Ecuadorean Ricardo Andrés Verdesoto Rugel tells how chance encounter with Italian idol helped create an iconic image.
Let's take this back a few years. In 1997 I was at the height of my love for Club Sport Emelec. I would draw the team's crest on my notebooks and my favourite goalie was Jacinto Espinoza (Ecuadorian René Higuita, because of his appearance, not so much his skill). His long hair and colourful sweatshirts made him look like a piñata at a quinceañera - ready and waiting for a strike.
Jaime Ivan Kaviedes was the up-and-coming future star for Ecuadorian fútbol, a skinny, lanky and boyish-looking teenager who was deadly in front of goal. Those were the days. Oversized jerseys and big beer sponsorships reigned supreme in Ecuador.
I was obsessed - Emelec was all I talked about. I wanted to wear blue all day. Sangre Azul – blue blood. It was love, genuine love for a team that brought me so much joy and who inspired me to want to play harder and pretend it was the Copa Libertadores Final in the park as the warm afternoon rain came down on the dirt on the unpaved streets of Guayaquil.
But destiny - and my parents - brought me to New York City in 1999. Bye bye Emelec, bye bye Guayaquil, bye bye Ecuador. I was forced to become American - and I did. Nobody plays soccer in parks here. I had no friends. I took a soccer ball to the park to meet kids and make new soccer buds - but no. There was nothing.

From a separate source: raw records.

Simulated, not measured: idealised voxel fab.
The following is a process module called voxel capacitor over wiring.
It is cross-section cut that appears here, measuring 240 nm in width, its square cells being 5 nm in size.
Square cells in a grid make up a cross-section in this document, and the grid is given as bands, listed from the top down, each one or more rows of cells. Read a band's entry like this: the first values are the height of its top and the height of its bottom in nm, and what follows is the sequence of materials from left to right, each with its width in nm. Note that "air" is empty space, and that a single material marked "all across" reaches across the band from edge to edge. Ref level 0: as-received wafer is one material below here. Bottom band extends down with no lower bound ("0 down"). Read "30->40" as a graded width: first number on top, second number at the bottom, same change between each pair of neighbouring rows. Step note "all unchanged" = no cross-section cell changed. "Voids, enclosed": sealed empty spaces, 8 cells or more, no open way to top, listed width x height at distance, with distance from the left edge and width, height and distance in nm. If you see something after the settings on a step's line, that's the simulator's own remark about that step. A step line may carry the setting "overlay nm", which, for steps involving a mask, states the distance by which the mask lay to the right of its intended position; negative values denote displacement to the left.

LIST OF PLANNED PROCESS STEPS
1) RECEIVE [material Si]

For just over half a decade I forgot about fútbol. About how incredible the game is and how much I loved every part of it. Then the World Cup 2006 came around and seduced me again.
Andrea Pirlo joined NYCFC in July 2015, halfway through the inaugural season to bolster my new team's chances of making it to a play-off spot and maybe even an MLS Cup final in their first season.
When the official announcement in late December 2016 was made that NYCFC would travel to Guayaquil to play none other than my beloved childhood team Emelec, I literally could not believe it - just what in the hell are the odds of that happening. Why Emelec? Why in Guayaquil? How did this happen? I’ll never know. It was my childhood team against my new club.
I was able to get press access to the game and it was a dream come true, an unimaginable opportunity for me to be a part of Ecuadorian history – the re-opening of the Estadio Capwell Banco del Pacifico, marking the inauguration of the country's most modern stadium.
It may have only been a friendly, but hosting two World Cup winners and a competitive big money MLS team in a city that largely lives just above the poverty line was not meaningless by any means. This was history.
Shortly after the players came out the tunnel, I went to Emelec's side of goal by the corner flag and sat down. Less than two minutes into the game, the ball bounced off an Emelec defender and out for a corner. And here was the main man, the maestro, Andrea. He took the corner and ran back to midfield with his flawless hair and perfectly trimmed beard.
Before the second half was over, the ball was played over to the same corner and this time I really couldn't believe my luck. My phone was dying and my camera’s memory card was beginning to run out of space forcing me to delete some personal photos.
And then Pirlo was in front of me again.
Click. Click. Click. Click. Click.
Five photos… shit, at least one of them has to come out cool. And one did. I think the name on the back of his jersey was a little blurry but it was a dope angle nonetheless. I was just happy to use it for Instagram and to show my dad. I knew he'd like it.
The game ended 2-2.
Once home, I posted some photos, including the image of Pirlo. The following morning I was at the airport waiting to come back to New York when I decided to take a look at Pirlo's Instagram.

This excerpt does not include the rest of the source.